Is Grace Cheap?

Cheap grace is the deadly enemy of our Church. We are fighting today for costly grace.

Cheap grace means grace sold on the market like cheapjack’s wares. The sacraments, the forgiveness of sin, and the consolations of religion are thrown away at cut prices…

Cheap grace means the justification of sin without the justification of the sinner…

Cheap grace is the preaching of forgiveness without requiring repentance, baptism without church discipline, communion without confession, absolution without personal confession.

Cheap grace is grace without discipleship…

Costly grace is the treasure hidden in the field; for the sake of it, a man will gladly go and sell all that he has…it is the kingly rule of Christ, for whose sake a man will pluck out the eye which causes him to stumble.

Costly grace is the gospel which must be sought again and again, the gift that must be asked for, the door at which one must knock.

These are words that could have been written today. But they weren’t. Dietrich Bonhoeffer wrote them in the 1930′s – when he was in his late twenties. This is a timeless truth that we should contemplate maybe more now in our commercialized, diagrammed culture.

*What does grace mean to you?

*How do you see the message of grace presented in our world today?

Comments

16 responses to “Is Grace Cheap?”

  1. Adam Lorenz Avatar

    I have love/hate relationship with Bonhoeffer’s take on grace. While I understand his continued plea for response (ie discipleship, and yes I completely agree for it’s need and role), I push back with the scandalous grace that God…
    while we were yet sinners,
    while we nailed him to the cross,
    while we are in the midst of our deepest and darkest hours – both individually and corporately – continually reaches down, over and over and over and over again… proclaiming ‘Mine!’

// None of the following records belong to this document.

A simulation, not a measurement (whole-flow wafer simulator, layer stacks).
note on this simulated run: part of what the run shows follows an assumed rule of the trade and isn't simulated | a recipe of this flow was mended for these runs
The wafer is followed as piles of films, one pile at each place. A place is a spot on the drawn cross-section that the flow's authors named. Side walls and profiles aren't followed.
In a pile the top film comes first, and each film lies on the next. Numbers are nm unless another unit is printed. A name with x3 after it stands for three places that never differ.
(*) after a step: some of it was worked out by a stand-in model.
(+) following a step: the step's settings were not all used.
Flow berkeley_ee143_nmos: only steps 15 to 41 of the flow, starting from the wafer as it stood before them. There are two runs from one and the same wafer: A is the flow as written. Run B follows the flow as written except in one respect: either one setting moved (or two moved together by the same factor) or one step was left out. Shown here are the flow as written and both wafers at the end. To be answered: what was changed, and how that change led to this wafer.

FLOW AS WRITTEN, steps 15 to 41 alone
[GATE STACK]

    That is what discipleship/response is… the natural outpouring of such a love, such a grace.

    1. Adam Shields Avatar

      I agree with you. Although I think he was more nuanced than he is portrayed most of the time.

    2. Anne Marie Miller Avatar

      I think you are exactly right…and that cost…is what makes grace not cheap. Things that are not worthwhile are cheap (I am thinking of a stupid coat I bought for $20 that has now turned into a piece of junk two months later)…not that things have to be financially costly for them to be worthwhile, but things with value are never cheap…

  2. Derek Mooney Avatar

    I’ve been thinking lately that cheap grace, and counsel that encourages cheap forgiveness, weakens relationships in church communities. It might make them last, but it makes them brittle, and more likely to eventually fail.

    Thanks for sharing this.

    1. Anne Marie Miller Avatar

      Lovely thoughts…good to ponder. Thanks, Derek!

  3. Margaret @ Felice Mi Fa Avatar

    Great quote from Bonhoeffer. Grace is a theme that comes up often in my prayer and hence in my writing. I see God constantly flooding the world with gratuitous, reckless grace, and by our behaviors and attitudes we choose whether or not to participate in that gift.

    1. Anne Marie Miller Avatar

      We choose…so true.

  4. Adam Shields Avatar

    I think Miroslov Volf’s Free of Charge is a good companion to this. It is talking about the difficulty of forgiveness. And the relationship between how God gives to us and then how he forgives us and how we then give to others and forgive others.

    Volf clearly says that our giving and forgiveness our a response to God, not out of obligation, but out of appreciation. If anything I think Volf focuses on the difficulty almost too much (although he is using some pretty big deal examples – genocide, accidental death of a child, rape, etc.).

    I think the biggest problem with Evangelical use of Bonhoffer’s ideas of Grace are that we aren’t also adopting Bonhoeffer’s companion ideas about the church and community. I am not sure we can have one without the other.

    1. Adam Lorenz Avatar

      Well stated.

      I’ve had a crash course on this in a recent class at seminary where we did a survey on 20th Century theologians. Time and again, I was painfully reminded that when I thought I understood what these theologians were attempting to unpack, I was miss-reading them.

      Until I read the full works and understood the context and how they were defining common words like love, grace, etc. as opposed to how we are understanding them here and now, it was an uphill battle.

      1. Anne Marie Miller Avatar

        And DB is so…intensely simple yet meaty and heady all at once. So wonderful but difficult to digest – and allow to enter into, well, at least the way *my* brain is wired. Maybe it’s easier for others. I enjoy the challenge.

    2. Anne Marie Miller Avatar

      I am reading his book on community now and it is kicking my face.

      1. Adam Shields Avatar

        Which one Exclusion and Embrace? It is on my list but I haven’t gotten to it yet (keep waiting for it to go down in price.)

        1. Anne Marie Miller Avatar

          Life Together. It’s a tiny one. And was $7.77 on Amazon. :)

          1. Adam Shields Avatar

            Ah, mis-understood. Life together is incredible.

  5. Mike A in Aotearoa Avatar
    Mike A in Aotearoa

    The paradox here is that grace is free – but not cheap. At the end of the day, it seems to all boil down to the grace of God, and the fact that we cannot earn or negotiate his grace – but it is given freely to those who ask. Yet, it comes at a cost. It does my head in some days…

  6. Kara Avatar
    Kara

    Grace saved my life. I was drowning under legalism and learning Grace freed me to enjoy life.